The Kelly Criterion

When I first entered the world of systematic trading, I quickly realized that I needed an effective automated way to determine the size of my trades. Many professionals stressed the importance of risk management and position sizing, but I had no idea how to approach it. I heard a lot about the Kelly criterion, but I had the feeling that most people who talked about it did not fully understand it. Upon further research, I discovered that the original Kelly criterion was not designed for trading and, in its simple form, could not be applied in a meaningful way.

The Kelly criterion is essentially a formula for sizing bets in a game with two known outcomes and probabilities of occurrence, played a certain number of times. This means that you either win a certain percentage of your bet with a certain probability, or you lose a certain percentage of your bet with the opposite probability.

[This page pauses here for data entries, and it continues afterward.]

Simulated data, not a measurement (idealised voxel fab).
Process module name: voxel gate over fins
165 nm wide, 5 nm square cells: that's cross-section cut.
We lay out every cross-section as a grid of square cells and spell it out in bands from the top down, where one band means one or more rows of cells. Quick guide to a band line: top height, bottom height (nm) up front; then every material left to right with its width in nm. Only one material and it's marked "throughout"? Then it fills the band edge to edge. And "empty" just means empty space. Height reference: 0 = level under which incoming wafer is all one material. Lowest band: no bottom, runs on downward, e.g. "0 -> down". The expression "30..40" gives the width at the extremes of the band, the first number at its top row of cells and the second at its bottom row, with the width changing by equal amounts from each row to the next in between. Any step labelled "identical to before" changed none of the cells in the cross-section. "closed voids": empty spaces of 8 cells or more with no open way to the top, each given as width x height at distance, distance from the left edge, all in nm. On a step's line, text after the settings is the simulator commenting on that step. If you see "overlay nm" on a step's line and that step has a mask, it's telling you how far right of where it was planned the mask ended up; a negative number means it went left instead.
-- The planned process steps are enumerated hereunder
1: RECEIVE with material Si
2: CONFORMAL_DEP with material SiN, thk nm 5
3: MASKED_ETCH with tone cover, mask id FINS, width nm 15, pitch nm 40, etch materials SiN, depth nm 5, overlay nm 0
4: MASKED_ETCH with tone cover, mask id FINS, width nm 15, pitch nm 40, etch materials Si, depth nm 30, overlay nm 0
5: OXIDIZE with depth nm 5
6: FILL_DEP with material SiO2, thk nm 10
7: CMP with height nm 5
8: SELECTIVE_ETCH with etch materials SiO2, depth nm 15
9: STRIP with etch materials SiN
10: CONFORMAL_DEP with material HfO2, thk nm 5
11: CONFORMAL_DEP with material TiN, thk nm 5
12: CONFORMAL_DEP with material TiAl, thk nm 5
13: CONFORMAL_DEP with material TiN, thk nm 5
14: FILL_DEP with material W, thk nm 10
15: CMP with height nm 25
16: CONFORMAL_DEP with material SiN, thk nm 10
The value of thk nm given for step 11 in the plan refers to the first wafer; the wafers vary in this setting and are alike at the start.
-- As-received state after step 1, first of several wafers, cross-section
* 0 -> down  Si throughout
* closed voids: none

To illustrate this, let’s look at an example from Wikipedia. Imagine that an unfair coin is tossed with a probability of 60% for heads. If the coin lands on heads, you double your bet, but if it lands on tails, you lose your entire bet. Since this game is played multiple times, it’s crucial to determine the optimal size of your bet. According to Kelly’s criterion, betting 20% of your total capital is the best strategy for maximizing your returns. We’ll take a closer look at how this calculation works in just a moment.

However, the original Kelly criterion cannot be applied directly to the market. To make it more applicable to trades and markets, we need to generalize it further. For instance, we need to consider multiple outcomes rather than just two, and assume that we have knowledge of the distribution of our future outcomes. This would be more practical since trades and markets typically involve multiple possible outcomes, not just two. While it’s true that trades are not typically placed sequentially, but rather in parallel, we’ll set that issue aside for now and focus on developing a more practical version of the Kelly criterion for trades and markets.

Lets derive that thing …

Many traders use the Compound Annual Growth Rate (CAGR) or the Geometric Mean of their trades to evaluate their investment performance. Building on this perspective, we can derive a more general Kelly criterion by maximizing these measures. Let us assume that our portfolio value after the i-th trade is denoted by V_i, where V_0 represents the initial value and V_n represents the final value after n trades. Furthermore, we define r_i as the return of the i-th trade. To determine the fraction of our portfolio value we want to invest, which is our position size, we introduce the variable f.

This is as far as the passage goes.